It has been about a month since the last earnings report for Cirrus Logic (CRUS - Free Report) . Shares have lost about 22.4% in that time frame, underperforming the S&P 500.
Will the recent negative trend continue leading up to its next earnings release, or is Cirrus Logic due for a breakout? Before we dive into how investors and analysts have reacted as of late, let's take a quick look at its most recent earnings report in order to get a better handle on the important drivers.
Cirrus Logic Reports Q4 Results
Cirrus Logic delivered fourth-quarter fiscal 2019 non-GAAP earnings per share of 37 cents, which topped the Zacks Consensus Estimate of 11 cents but were much lower than the year-ago quarterly figure of 51 cents.
Total revenues of $240.4 million surpassed the Zacks Consensus Estimate of $219 million. However, the top line was down 20.7% year over year and 25.9% sequentially due to reduction in sales of portable audio products shipping in smartphones.

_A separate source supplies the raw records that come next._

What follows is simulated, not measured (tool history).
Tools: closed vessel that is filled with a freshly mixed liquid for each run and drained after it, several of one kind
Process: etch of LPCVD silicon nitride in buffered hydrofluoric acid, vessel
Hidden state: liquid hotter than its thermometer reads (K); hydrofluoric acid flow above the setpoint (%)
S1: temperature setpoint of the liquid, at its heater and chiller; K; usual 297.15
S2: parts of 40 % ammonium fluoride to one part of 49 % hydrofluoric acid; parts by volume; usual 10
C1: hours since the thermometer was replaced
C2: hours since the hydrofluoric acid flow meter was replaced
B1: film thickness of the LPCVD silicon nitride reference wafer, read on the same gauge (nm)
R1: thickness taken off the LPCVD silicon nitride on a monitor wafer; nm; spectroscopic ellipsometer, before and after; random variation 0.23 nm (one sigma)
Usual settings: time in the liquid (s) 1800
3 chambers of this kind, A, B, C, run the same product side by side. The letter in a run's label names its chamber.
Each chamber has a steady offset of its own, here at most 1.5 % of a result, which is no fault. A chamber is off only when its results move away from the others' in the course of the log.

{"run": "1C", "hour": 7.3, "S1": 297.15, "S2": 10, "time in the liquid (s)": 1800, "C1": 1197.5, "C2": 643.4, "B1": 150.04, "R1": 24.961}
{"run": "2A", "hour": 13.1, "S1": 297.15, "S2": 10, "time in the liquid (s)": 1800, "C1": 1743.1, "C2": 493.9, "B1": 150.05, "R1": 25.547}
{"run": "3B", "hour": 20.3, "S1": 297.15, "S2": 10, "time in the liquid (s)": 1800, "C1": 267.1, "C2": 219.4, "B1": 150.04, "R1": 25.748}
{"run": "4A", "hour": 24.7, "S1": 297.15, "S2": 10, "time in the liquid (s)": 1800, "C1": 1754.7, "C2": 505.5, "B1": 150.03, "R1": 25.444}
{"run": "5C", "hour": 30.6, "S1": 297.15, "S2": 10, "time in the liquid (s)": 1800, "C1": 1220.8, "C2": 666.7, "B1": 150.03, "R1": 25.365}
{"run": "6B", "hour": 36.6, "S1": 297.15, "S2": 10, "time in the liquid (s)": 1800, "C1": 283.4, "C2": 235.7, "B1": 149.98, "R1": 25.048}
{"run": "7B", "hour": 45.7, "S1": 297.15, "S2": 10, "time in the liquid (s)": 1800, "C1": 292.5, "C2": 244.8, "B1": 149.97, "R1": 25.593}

However, rise in amplifier sales at Android customers was a positive.
Segment wise, portable audio product revenues (86% of total revenues) came in at $207.1 million, down 21% year over year. Non-portable audio and other products (14%) decreased 17.5% to $33.3 million.
Per the management, the company significantly expanded its penetration in the Android market. Cirrus Logic gained a second customer, which contributed more than 10% to revenues in the fourth quarter, backed by acceleration in sales of boosted amplifiers. The company is also gaining momentum from haptic driver product line as it forays into the adjacent markets beyond audio and voice.
Cirrus Logic’s largest customer, apparently Apple, accounted for 66% of sales for the reported quarter. Another one delivered 15% of sales.
Non-GAAP gross profit was $124.9 million, which declined 18.4% on a year-over-year basis. Gross margin, however, grew 150 basis points (bps) to 52%.
Cirrus Logic’s non-GAAP operating expenses fell 3.6% to $103 million owing to cut in the discretionary spending and deferring expenses.
Non-GAAP operating income of $22 million slumped 52.5%. Moreover, non-GAAP operating margin contracted 600 bps from the year-ago quarter to 9%.
Balance Sheet and Cash Flow
The company exited the quarter with cash and cash equivalents of $216.1 million compared with $219.3 million at the end of the earlier reported quarter.
Accounts receivables were $120.7 million compared with $142.1 million in the last reported quarter. Notably, the company did not have any long-term debt during the quarter under review.
The company repurchased 258K shares worth $10 million during the quarter under discussion. As of Mar 30, 2019, it has $240 million remaining under share repurchase authorization.
The company expects first-quarter fiscal 2020 revenues between $200 million and $240 million.
Its growing share in the Android market and new product development activities are expected to be key drivers in the long run. The company’s strong product portfolio comprising audio, voice and other adjacent markets, such as haptics is a positive.
Management is optimistic that rising demand for the complex analog and digital signal processing will drive the company’s long-term performance.
How Have Estimates Been Moving Since Then?
In the past month, investors have witnessed an upward trend in fresh estimates. The consensus estimate has shifted 63.33% due to these changes.
Currently, Cirrus Logic has an average Growth Score of C, however its Momentum Score is doing a bit better with a B. Charting a somewhat similar path, the stock was allocated a grade of A on the value side, putting it in the top quintile for this investment strategy.
Overall, the stock has an aggregate VGM Score of B. If you aren't focused on one strategy, this score is the one you should be interested in.
Estimates have been trending upward for the stock, and the magnitude of these revisions looks promising. It comes with little surprise Cirrus Logic has a Zacks Rank #1 (Strong Buy). We expect an above average return from the stock in the next few months.